I mean he really REALLY gets around!!!!

Thursday, May 01, 2003

I must admit that my former Minister of Information certainly gets around!!







---------------------------------------Thanks be to Allah (and Franz Dierick) for the pic.

When I finally do take over the United States and move into the White House, one of my first orders of business will be to auction off that old presidential limo on eBay and replace it with something better suited to me, like an SUV. Now I know that many people hate those things, and for a while some people opposed to SUV's were asking "What would Jesus drive?" Their argument is that the son of their god would NOT drive an SUV because they are harmful to the environment.



So what!?!? I mean, if his dad really is God, he can just make a brand new environment if the old one gets screwed up, right? Am I the only one thinking logically here, or what?



Besides, the REAL question for me is: "What would Allah drive?" And the answer is obvious: A Porsche Cayenne. That's right, the world's top manufacturer of four wheeled chick magnets has come out with an SUV!! And they are beautiful!!



But they are also in high demand, and I expect that dealerships are pricing them accordingly. And I think all you know how much I hate negotiating. Doesn't matter if it's about forbidden weapons or new car financing, I just hate negotiating.
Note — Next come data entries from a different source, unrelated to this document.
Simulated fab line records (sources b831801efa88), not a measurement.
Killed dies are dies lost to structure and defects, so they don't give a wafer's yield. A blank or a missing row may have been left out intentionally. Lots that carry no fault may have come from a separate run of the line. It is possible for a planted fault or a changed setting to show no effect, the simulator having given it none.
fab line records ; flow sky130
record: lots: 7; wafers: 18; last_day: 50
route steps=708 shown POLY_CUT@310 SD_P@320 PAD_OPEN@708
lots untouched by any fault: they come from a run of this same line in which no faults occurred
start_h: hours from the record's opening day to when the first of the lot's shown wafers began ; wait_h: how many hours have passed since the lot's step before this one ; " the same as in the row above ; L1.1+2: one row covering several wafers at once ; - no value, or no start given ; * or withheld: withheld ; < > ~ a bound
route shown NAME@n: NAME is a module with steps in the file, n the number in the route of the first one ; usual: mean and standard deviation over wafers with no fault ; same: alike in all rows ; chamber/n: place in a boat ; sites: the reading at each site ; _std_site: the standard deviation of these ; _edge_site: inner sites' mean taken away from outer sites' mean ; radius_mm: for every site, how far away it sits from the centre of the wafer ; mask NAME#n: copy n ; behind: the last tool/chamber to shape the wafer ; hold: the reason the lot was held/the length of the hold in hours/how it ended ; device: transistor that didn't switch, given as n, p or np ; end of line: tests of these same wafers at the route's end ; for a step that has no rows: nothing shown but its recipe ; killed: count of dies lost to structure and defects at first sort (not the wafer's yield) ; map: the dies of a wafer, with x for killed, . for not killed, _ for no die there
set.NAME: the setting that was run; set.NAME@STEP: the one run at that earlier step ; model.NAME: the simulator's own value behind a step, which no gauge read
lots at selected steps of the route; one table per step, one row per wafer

It's a vile ritual, but one I'm willing to do in the case of the Cayenne. But so help me: If the salesman tells me he needs to go check with "My sales manager," and he comes back with some guy in a loud checkered sports jacket, and they start beating up on me to buy the rustproofing for an extra $1500, I'll shoot the both of them right there in the middle of the showroom. Rustproofing, my ass. You don't try to scam a scammer. At least not when he's a heavily armed homicidal maniac.



I just hope they come in my favorite color, Desert Sand.